Prove that the equation $\tan (z)=z$ has only real roots.

Prove that the equation $\tan(z)=z$ has only real roots. How to do it? The idea is that the increment of the argument need to look at the boundary of the square with a side of $\pi n$ and another that $\tan(z)-z$ has a pole at $0$. I do not know how to use it.

Solution 1:

Suppose $\tan(x+iy)=x+iy$. Use the expansion $\tan(x+iy)=\frac{\sin2x}{\cos2x+\cosh2y}+i\frac{\sinh 2y}{\cos 2x+\cosh 2y}$ to get: $$\frac{1}{\cos2x+\cosh2y}(\sin2x+i \sinh2y)=x+iy .$$

This means that the 2 vectors $(\sin2x,\sinh2y)$ and $(x,y)$ are proportional, and therefore the determinant of the matrix $\begin{pmatrix}x & y \\ \sin2x &\sinh2y \end{pmatrix}=0$.

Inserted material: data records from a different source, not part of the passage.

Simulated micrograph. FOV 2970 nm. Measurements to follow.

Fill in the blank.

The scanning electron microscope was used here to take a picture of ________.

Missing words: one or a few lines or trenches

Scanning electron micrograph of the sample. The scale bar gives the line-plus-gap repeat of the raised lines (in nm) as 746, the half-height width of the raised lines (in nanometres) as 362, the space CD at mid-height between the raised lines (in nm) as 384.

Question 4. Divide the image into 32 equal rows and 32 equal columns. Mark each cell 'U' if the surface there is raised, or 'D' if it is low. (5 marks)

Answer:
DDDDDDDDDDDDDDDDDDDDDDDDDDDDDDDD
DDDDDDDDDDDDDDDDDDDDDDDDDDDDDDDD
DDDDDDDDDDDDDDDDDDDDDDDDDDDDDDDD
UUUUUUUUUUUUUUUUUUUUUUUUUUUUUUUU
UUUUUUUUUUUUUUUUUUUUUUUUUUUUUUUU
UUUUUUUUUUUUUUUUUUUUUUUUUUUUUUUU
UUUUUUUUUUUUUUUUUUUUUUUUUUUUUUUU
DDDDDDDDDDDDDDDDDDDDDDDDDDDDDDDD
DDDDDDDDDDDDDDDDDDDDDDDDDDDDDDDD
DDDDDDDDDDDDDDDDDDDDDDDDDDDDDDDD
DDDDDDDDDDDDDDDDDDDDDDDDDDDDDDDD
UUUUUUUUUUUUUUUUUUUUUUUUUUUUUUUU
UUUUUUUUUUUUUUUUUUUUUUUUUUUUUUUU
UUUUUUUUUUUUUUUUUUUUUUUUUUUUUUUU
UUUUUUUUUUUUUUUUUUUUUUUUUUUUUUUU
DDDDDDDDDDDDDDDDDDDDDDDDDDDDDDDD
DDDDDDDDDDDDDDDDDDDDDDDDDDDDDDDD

We get $x \sinh2y=y \sin2x$. Using the well-known inequalities $$|\sin t| \leq |t|,|\sinh t| \geq |t|$$ we see that we must have $x=0$ or $y=0$ (this is true because equality holds in the inequalities above iff $t=0$).

The case $y=0$ gives the wanted real solutions, and a small calculation shows that the case $x=0$ gives the one-and-only imaginary solution, namely $z=0$.